Welcome to Episode #125 of the Value Investor Podcast
Every week, Tracey Ryniec, the editor of Zacks Value Investor portfolio service, shares some of her top value investing tips and stock picks.
2018 couldn’t end fast enough for investors as a stock market correction roiled Wall Street in the final weeks of the year.
But corrections also produce opportunities for value investors to buy stocks even cheaper.
A Basic Screen for Cheap Big Cap Stocks
Keep it simple. Look for stocks with a forward P/E less than 10 and a market cap above $10 billion.
Then, add on the Zacks Ranks of #1 (Strong Buy) and #2 (Buy) so that there will be nice upward estimate revisions.

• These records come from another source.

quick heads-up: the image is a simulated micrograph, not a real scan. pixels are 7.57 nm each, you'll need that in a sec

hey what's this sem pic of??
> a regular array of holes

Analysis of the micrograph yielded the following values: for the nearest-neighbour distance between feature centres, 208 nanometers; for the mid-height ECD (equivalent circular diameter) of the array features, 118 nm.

5 Dirt Cheap Big Cap Stocks
1. American Airlines is one of the cheap airlines right now. Shareshave fallen 9% in the last 3 months. While earnings are expected to fall 6.4% in 2018 analysts expect a 22% rebound in 2019. It’s really cheap right now, with a forward P/E of just 5.9.
2. United Continental Holdings has been holding its own during the correction. Shares are down only 1.5% in the last 3 months. The earnings picture looks a little brighter than its competitor American, as earnings are expected to be up double digits in both 2018 and 2019. It’s trading with a forward P/E of just 8.
3. Discovery, Inc. owns the popular cable channels HGTV, Travel Channel, Animal Planet and Oprah’s OWN. Shares are off 17% in the last 3 months even though analysts are looking for 61% earnings growth in 2019. It has a forward P/E of 7.6.
4. CVS recently closed on its acquisition of Aetna, so it now operates one of the largest managed insurers in the United States. Will this combination prove a success? The Street isn’t buying it as shares are down 14% in the last 3 months but that means it’s cheap, with a forward P/E of 9.
5. Dell Technologies is back. After 5 years in private hands it has recently gone public. While it’s still early, Zacks has some analyst estimates on it already which has produced a forward P/E of only 7.1. Shares are down off their IPO debut price.